String-based Comparison

Revisiting the filtering example from the first section, what if the columns being compared are strings? Consider the same 3 functions above, but with the input DataFrame cast to string.

# Boolean indexing with string value comparison.
df[df.A != df.B]                            # vectorized !=
df.query('A != B')                          # query (numexpr)
df[[x != y for x, y in zip(df.A, df.B)]]    # list comp

So, what changed? The thing to note here is that string operations are inherently difficult to vectorize. Pandas treats strings as objects, and all operations on objects fall back to a slow, loopy implementation.

Now, because this loopy implementation is surrounded by all the overhead mentioned above, there is a constant magnitude difference between these solutions, even though they scale the same.

When it comes to operations on mutable/complex objects, there is no comparison. List comprehension outperforms all operations involving dicts and lists.

Accessing Dictionary Value(s) by Key

Here are timings for two operations that extract a value from a column of dictionaries: map and the list comprehension. The setup is in the Appendix, under the heading "Code Snippets".

# Dictionary value extraction.
ser.map(operator.itemgetter('value'))     # map
pd.Series([x.get('value') for x in ser])  # list comprehension

Positional List Indexing

Timings for 3 operations that extract the 0th element from a list of columns (handling exceptions), map, str.get accessor method, and the list comprehension:

# List positional indexing. 
def get_0th(lst):
    try:
        return lst[0]
    # Handle empty lists and NaNs gracefully.
    except (IndexError, TypeError):
        return np.nan

ser.map(get_0th)                                          # map
ser.str[0]                                                # str accessor
pd.Series([x[0] if len(x) > 0 else np.nan for x in ser])  # list comp
pd.Series([get_0th(x) for x in ser])                      # list comp safe

Note

If the index matters, you would want to do:

pd.Series([...], index=ser.index)

When reconstructing the series.

List Flattening

A final example is flattening lists. This is another common problem, and demonstrates just how powerful pure python is here.

# Nested list flattening.
pd.DataFrame(ser.tolist()).stack().reset_index(drop=True)  # stack
pd.Series(list(chain.from_iterable(ser.tolist())))         # itertools.chain
pd.Series([y for x in ser for y in x])                     # nested list comp

Both itertools.chain.from_iterable and the nested list comprehension are pure python constructs, and scale much better than the stack solution.

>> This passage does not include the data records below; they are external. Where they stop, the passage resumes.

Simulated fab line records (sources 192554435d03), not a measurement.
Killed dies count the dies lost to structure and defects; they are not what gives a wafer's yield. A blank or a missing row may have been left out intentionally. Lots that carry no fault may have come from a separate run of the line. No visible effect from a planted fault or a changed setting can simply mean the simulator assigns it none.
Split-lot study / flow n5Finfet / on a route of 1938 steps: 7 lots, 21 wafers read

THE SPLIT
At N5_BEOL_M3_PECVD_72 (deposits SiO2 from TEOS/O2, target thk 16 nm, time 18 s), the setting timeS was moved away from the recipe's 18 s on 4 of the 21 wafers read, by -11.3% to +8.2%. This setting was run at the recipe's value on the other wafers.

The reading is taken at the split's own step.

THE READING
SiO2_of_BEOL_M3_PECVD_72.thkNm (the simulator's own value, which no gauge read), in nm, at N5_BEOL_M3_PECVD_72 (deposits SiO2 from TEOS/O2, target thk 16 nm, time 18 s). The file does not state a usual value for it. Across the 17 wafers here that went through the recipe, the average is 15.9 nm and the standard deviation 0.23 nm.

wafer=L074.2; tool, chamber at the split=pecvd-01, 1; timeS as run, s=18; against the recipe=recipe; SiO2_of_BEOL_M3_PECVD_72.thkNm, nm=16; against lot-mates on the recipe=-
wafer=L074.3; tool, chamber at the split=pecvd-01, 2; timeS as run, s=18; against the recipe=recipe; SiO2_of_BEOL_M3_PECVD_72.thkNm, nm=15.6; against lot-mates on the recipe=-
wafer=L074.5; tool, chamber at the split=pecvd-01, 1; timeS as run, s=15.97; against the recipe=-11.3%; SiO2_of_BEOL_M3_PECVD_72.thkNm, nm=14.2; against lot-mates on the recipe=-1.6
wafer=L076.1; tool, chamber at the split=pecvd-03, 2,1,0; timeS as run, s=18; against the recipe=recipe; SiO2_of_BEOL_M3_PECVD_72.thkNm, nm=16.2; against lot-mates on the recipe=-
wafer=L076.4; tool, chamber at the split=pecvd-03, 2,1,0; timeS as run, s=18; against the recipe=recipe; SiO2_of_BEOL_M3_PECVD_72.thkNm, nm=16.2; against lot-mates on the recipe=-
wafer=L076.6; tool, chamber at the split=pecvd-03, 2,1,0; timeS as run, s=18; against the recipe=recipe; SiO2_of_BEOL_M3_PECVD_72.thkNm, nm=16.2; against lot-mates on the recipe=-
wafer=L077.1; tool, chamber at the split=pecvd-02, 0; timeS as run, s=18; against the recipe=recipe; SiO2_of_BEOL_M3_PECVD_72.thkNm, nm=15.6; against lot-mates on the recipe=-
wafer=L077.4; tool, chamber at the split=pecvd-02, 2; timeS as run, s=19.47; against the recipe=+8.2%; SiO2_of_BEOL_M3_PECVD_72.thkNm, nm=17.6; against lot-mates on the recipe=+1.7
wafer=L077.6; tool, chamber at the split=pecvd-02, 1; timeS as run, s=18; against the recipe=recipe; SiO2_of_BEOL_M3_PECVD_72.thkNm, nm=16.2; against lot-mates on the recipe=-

These timings are a strong indication of the fact that pandas is not equipped to work with mixed dtypes, and that you should probably refrain from using it to do so. Wherever possible, data should be present as scalar values (ints/floats/strings) in separate columns.

Lastly, the applicability of these solutions depend widely on your data. So, the best thing to do would be to test these operations on your data before deciding what to go with. Notice how I have not timed apply on these solutions, because it would skew the graph (yes, it's that slow).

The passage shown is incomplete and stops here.